Network upgrade speeds city’s Web access
Last year, Gahanna, Ohio, officials started a project to extend high-speed, fiber-rich technology to critical points throughout the community. To date, Project Crystal Vision has connected four schools, one school administration building, two city government offices and four township buildings in a local optical network. The city invested in the network to enhance education, public safety, facility security and the local economy.
Last year, the city began considering network construction as a means of providing Internet access to government buildings and remote sites. At first, it considered building a T1/router-based IP network similar to the one used by the Gahanna-Jefferson school system. However, the city found that network would be expensive to install, and the city would have to pay $500 to $700 per month per site to the local telephone company for use of the network.
Alternatively, the city discovered that an optical network would have no monthly costs, and it would provide faster Internet access than T1 lines. The city also could test and maintain the optical network at any time. (The city required assistance from the telephone company to test or maintain the router-based network.)
In September, the city partnered with Columbus, Ohio-based Applied Innovation to replace the school system’s existing T1-based network connections with an optical Ethernet network and to deploy the same network for the city. The optical metro network operates at a speed equivalent to 61 T1 connections, and it resists interruptions.
“Not only is the impact from lightning, water, heat or other weather conditions significantly reduced or eliminated, but the network’s fiber ring architecture gives it the ability to fix itself if problems do occur,” says David Lee, director of network operations for the city. “That level of reliability allows us to consider uses for this network that we might not have considered previously.”

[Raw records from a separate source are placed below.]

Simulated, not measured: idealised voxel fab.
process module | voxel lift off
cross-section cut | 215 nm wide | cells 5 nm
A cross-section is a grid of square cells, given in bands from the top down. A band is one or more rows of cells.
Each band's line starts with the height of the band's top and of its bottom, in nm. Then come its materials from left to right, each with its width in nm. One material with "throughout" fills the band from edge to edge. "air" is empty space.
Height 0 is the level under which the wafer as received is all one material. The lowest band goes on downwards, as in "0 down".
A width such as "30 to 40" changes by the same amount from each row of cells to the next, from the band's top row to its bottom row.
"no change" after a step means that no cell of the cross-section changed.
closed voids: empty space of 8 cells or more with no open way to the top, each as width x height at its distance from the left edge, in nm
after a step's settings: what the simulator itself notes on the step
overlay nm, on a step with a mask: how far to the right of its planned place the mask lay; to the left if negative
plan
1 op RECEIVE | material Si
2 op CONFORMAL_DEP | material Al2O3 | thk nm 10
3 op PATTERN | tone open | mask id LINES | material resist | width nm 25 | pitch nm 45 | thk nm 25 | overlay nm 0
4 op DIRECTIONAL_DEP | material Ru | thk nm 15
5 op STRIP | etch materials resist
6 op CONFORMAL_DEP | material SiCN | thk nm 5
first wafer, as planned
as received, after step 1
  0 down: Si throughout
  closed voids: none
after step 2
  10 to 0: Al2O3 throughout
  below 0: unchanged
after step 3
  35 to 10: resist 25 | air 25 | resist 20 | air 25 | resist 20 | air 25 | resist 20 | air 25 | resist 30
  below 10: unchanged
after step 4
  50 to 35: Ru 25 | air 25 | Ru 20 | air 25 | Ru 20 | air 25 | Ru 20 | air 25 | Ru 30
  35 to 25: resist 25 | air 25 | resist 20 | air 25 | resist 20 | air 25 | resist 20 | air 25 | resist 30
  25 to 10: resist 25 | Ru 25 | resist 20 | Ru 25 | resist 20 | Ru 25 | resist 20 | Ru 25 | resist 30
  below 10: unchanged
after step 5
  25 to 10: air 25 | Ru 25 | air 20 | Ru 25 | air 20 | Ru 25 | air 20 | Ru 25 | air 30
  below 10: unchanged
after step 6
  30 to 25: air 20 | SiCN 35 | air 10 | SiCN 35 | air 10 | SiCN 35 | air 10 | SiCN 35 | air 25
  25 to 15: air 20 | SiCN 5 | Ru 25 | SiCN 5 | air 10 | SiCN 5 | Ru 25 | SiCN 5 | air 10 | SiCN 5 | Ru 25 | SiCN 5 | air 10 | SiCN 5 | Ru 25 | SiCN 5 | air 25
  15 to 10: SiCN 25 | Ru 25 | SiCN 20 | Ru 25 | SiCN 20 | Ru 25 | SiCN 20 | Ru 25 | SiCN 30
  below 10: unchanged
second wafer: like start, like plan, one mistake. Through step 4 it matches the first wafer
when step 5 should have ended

The city integrated secure wireless access points into the optical network, so police, fire and emergency personnel can have mobile wireless network access to database information, traffic signals and warning systems. Ultimately, city police cars will be equipped with wireless laptops, which will allow officers to access a central computer system, thus reducing the workload of emergency dispatchers. Also, officers will be able to submit police reports directly from their cars.
Gahanna is expanding the network to include city plants, sewage pump stations, water towers, industrial parks and other key locations to improve service efficiency and security. The technology will allow service and safety departments to monitor centralized databases that manage key card access points. The city plans to incorporate remote video transport and other bandwidth-intense applications to allow the delivery of video, data and other services to monitoring stations, personnel in remote locations and, in certain cases, mobile vehicles.
Finally, the fiber optic network will support Gahanna’s economic development. “Gahanna will be more competitive in the telecommunications market,” Lee says. “This new network infrastructure will play a major role in the city’s future by offering more consumer choices and quality network access to technology driven industries.”